Hacker News new | ask | show | jobs
by CodeIsTheEnd 1407 days ago
I had never heard of GROUP BY CUBE either! It looks like it's part of a family of special GROUP BY operators—GROUPING SETS, CUBE, and ROLLUP—that basically issue the same query multiple times with different GROUP BY expressions and UNION the results together.

Using GROUP BY CUBE(a, b, c, ...) creates GROUP BY expressions for every element in the power set of {a, b, c, ...}, so GROUP BY CUBE(a, b) does separate GROUP BYs for (a, b), (a), (b) and ().

It's like SQL's version of a pivot table, returning aggregations of data filtered along multiple dimensions, and then also the aggregations of those aggregations.

It seems like it's well supported by Postgres [1], SQL Server [2] and Oracle [3], but MySQL only has partial support for ROLLUP with a different syntax [4].

[1]: https://www.postgresql.org/docs/current/queries-table-expres...

[2]: https://docs.microsoft.com/en-us/sql/t-sql/queries/select-gr...

[3]: https://oracle-base.com/articles/misc/rollup-cube-grouping-f...

[4]: https://dev.mysql.com/doc/refman/8.0/en/group-by-modifiers.h...

4 comments

I would gladly buy a book of "SQL Recipes" ranging from beginner-level to advanced stuff that uses features like this, ideally with coverage of at least a few popular database systems, but at minimum Postgres.

Is there such a book?

In fact, Yugabyte is giving it away for free - https://downloads.yugabyte.com/marketing-assets/O-Reilly-SQL...
This is great! Thanks for the link. :)
Joe Celko has a number of SQL for Smarties books I've been meaning to look through.
These are phenomenonal books. Your understanding of sql as both a language and as a tool will be transformed.

A bit dated in places but that also is helpful as you learn how a technique works instead of just relying on a vendor specific extension

Yes, PostgreSQL (9 and later), SQL Server (2008 and later), Oracle, SQL Anywhere and DB2 support grouping sets. All had it for longer than a decade.

Some also support the MySQL/MariaDB with rollup syntax introduced in 2018.

Not a pivot table equivalent. Most useful for calculating multiple related aggregates at once for reporting purposes, but ROLLUP doesn't substitute values for columns, ie. it doesn't pivot results on an axis.

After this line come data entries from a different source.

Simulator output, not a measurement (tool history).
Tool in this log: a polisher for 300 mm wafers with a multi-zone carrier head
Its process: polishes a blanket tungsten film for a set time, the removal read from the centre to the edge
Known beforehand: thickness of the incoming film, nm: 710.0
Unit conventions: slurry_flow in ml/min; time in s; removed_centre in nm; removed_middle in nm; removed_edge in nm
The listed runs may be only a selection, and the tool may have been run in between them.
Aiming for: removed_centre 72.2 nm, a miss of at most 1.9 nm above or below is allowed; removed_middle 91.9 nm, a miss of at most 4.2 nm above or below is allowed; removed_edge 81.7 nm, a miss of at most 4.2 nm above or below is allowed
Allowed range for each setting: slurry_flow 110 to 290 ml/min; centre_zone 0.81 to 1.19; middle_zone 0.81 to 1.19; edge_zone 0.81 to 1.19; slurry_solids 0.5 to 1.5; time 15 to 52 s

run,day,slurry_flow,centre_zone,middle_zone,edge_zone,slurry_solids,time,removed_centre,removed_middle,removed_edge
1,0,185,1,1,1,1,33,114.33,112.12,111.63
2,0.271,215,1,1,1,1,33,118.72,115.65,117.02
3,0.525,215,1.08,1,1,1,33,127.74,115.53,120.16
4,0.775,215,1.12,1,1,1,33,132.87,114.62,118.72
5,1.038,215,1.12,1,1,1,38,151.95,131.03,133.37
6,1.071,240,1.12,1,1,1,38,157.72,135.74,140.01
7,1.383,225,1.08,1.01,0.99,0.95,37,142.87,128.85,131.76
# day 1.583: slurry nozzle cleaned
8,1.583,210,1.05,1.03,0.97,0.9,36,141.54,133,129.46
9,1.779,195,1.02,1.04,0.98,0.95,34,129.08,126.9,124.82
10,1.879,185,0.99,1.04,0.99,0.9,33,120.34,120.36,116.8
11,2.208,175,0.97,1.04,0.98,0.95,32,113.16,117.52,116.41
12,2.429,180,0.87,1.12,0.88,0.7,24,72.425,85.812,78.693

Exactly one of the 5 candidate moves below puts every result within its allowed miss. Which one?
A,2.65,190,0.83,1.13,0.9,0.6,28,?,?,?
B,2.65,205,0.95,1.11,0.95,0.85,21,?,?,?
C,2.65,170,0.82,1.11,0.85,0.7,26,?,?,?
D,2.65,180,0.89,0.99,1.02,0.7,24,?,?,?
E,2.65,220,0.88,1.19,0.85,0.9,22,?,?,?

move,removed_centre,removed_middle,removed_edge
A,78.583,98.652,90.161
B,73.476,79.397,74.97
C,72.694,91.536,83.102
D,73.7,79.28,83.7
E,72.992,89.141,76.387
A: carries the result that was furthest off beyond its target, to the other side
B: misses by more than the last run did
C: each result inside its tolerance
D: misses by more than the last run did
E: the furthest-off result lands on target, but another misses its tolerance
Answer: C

MS SQL Server has native pivot support, and Postgres has a limited emulation of it through the crosstab(...) function. https://stackoverflow.com/a/11751905 https://www.postgresql.org/docs/current/tablefunc.html

For folks just learning about ROLLUP et al, I highly recommend this comparison chart for an overview of major features offered by modern relational databases. https://www.sql-workbench.eu/dbms_comparison.html

There's a whole constellation of advanced features out there that arguably most application developers are largely unaware of. (Which explains why most app devs still treat relational databases like dumb bit buckets at the far end of their ORMs.)

I should amend for clarity: GROUPING SETS are really useful for speeding up complex report generation.
I had a situation recently where I had a huge amount of data stored in a MariaDB database and I wanted to create a dashboard where users could interactively filter subsets and view the data. The naive solution of computing the aggregate statistics directly based on the users' filter parameters was too slow, most of the aggregation needed to be done ahead of time and cached. The website's backend code was a spaghetti house of horrors so I wanted to do as much as possible in the DB. (The first time in my career I chose to write more SQL rather than code)

If I had a fancy DB I could use CUBE or GROUPING SETS and MATERIALIZED VIEWs to easily pre-calculate statistics for every combination of filter parameters that automatically get updated when the source data changed. But I had MariaDB so I made do. I ended up with something like this:

    SELECT ... SUM(ABS(r.ilength)) AS distance, COUNT(*) AS intervals FROM r
    GROUP BY average_retro_bucket, customer, `year`, lane_type, material_type, state, county, district WITH ROLLUP
    HAVING average_retro_bucket IS NOT NULL AND customer IS NOT NULL;
"The WITH ROLLUP modifier adds extra rows to the resultset that represent super-aggregate summaries. The super-aggregated column is represented by a NULL value. Multiple aggregates over different columns will be added if there are multiple GROUP BY columns."

So you can query like this to get stats for all districts in CA->Mendocino county:

    SELECT * FROM stats_table WHERE state = 'CA' AND county = 'Mendocino' AND district IS NULL
or like this to get a single aggregate of all the counties in CA put together:

    SELECT * FROM stats_table WHERE state = 'CA' AND county IS NULL AND district IS NULL
However unlike CUBE, WITH ROLLUP doesn't create aggregate result sets for each combination of grouping columns. If one grouping column is a NULL aggregate, all the following ones are too. So if you want to query all the years put together but only in CA, you can't do:

    SELECT * FROM stats_table WHERE year IS NULL AND state = 'CA'
If `year` is null, all the following columns are as well. The solution was to manually implement wildcards before the last filtered group column by combining the rows together in the backend.

I worked around not having materialized views by creating an EVENT that would re-create the stats tables every night. The stats don't really need to be real-time. Re-writing the multiple-GB statistics tables every night will wear out the SSDs in 20 years or so, oh well.